Monday, November 23, 2009

LDK Still Too Many Questions

LDK Solar (LDK) released financial results and here are a few things investors may worry about.
1. Accounts receivable are equal to 100% of the last reported quarters revenues. Does anyone pay a bill?
2. The balance sheet reads more like a financial institution than a high tech manufacturing enterprise. Prepayments to suppliers show up in both current assets and long term assets expecting to last longer than one year.
3. We now have inventories which are expected to be processed over one year from now. This in a company whose promise is fantastic growth.
4. Deferred income tax assets show up in both current assets and long term assets. Just what is this category all about?
5. Pledged bank deposits show up in both current and long term assets. The financial engineering of this company is getting overly complex.
6. They just recently “Sold a 15% ownership stake in 15,000 MT annualized capacity polysilicon plant to Jiangxi International Trust and Investment Co., Ltd. for RMB1.5 billion (equivalent to approximately US$219 million)” The deal closed just a few days before the earnings release. No mention as to valuation. Why was this deal necessary? Why should the shareholders be happy?

When you go back to the original press release issued through PR Newswire on Nov 17, 2009 announcing the 15% sale you find this explanation of who the purchaser is supposed to be.

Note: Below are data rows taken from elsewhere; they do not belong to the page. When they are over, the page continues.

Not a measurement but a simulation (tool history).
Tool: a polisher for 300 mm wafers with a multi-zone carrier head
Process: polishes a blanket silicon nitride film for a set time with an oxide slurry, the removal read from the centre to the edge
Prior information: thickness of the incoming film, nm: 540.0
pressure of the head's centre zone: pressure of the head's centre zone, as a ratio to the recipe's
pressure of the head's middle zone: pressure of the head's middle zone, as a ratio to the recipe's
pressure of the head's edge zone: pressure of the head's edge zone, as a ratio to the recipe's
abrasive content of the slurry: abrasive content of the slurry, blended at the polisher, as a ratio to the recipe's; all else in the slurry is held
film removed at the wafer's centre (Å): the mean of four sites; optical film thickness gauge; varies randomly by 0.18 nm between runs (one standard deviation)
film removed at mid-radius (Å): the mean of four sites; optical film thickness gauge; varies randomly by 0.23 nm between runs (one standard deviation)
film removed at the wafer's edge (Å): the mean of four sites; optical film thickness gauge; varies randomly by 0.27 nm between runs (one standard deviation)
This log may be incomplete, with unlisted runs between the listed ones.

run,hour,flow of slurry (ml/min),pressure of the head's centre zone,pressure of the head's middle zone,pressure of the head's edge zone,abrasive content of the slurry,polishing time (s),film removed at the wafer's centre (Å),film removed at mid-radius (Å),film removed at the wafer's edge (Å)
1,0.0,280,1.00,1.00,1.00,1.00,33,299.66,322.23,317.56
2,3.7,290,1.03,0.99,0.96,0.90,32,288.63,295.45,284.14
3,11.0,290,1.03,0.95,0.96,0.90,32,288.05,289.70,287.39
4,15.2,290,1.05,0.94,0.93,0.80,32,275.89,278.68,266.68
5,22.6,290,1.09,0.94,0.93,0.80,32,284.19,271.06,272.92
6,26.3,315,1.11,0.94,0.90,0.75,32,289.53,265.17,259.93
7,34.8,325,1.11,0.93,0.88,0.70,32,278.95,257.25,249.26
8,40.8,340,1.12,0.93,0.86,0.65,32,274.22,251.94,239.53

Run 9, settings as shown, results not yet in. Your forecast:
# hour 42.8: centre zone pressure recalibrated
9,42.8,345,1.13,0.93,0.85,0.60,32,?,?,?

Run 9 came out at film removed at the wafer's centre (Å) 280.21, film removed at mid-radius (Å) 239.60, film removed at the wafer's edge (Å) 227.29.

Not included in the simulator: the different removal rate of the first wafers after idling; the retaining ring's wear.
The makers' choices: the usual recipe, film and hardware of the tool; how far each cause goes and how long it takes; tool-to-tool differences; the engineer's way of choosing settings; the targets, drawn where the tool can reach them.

“About Jiangxi International Trust and Investment Co., Ltd
Jiangxi International Trust and Investment Co., Ltd. is engaged in economic development in Jiangxi Province through the operation of financial trusts, management of enterprise assets restructuring, mergers and acquisitions, project finance, corporate finance, and other intermediary business, on behalf of the custody business, by bank deposit, interbank offered loans, or investment using its own funds, managing the financial lending and other business approved by the People's Bank.”

But hey LDK says they earned some $29 million this quarter which is a big turn around from previous losses. There was a big fat government subsidy of $13.8 million which drove half that number.

But the final point is this. If they just sold 15% of a key facility where is the capital gain or loss on the transaction? Have they adjusted or marked to market any valuations?

LDK just too many questions.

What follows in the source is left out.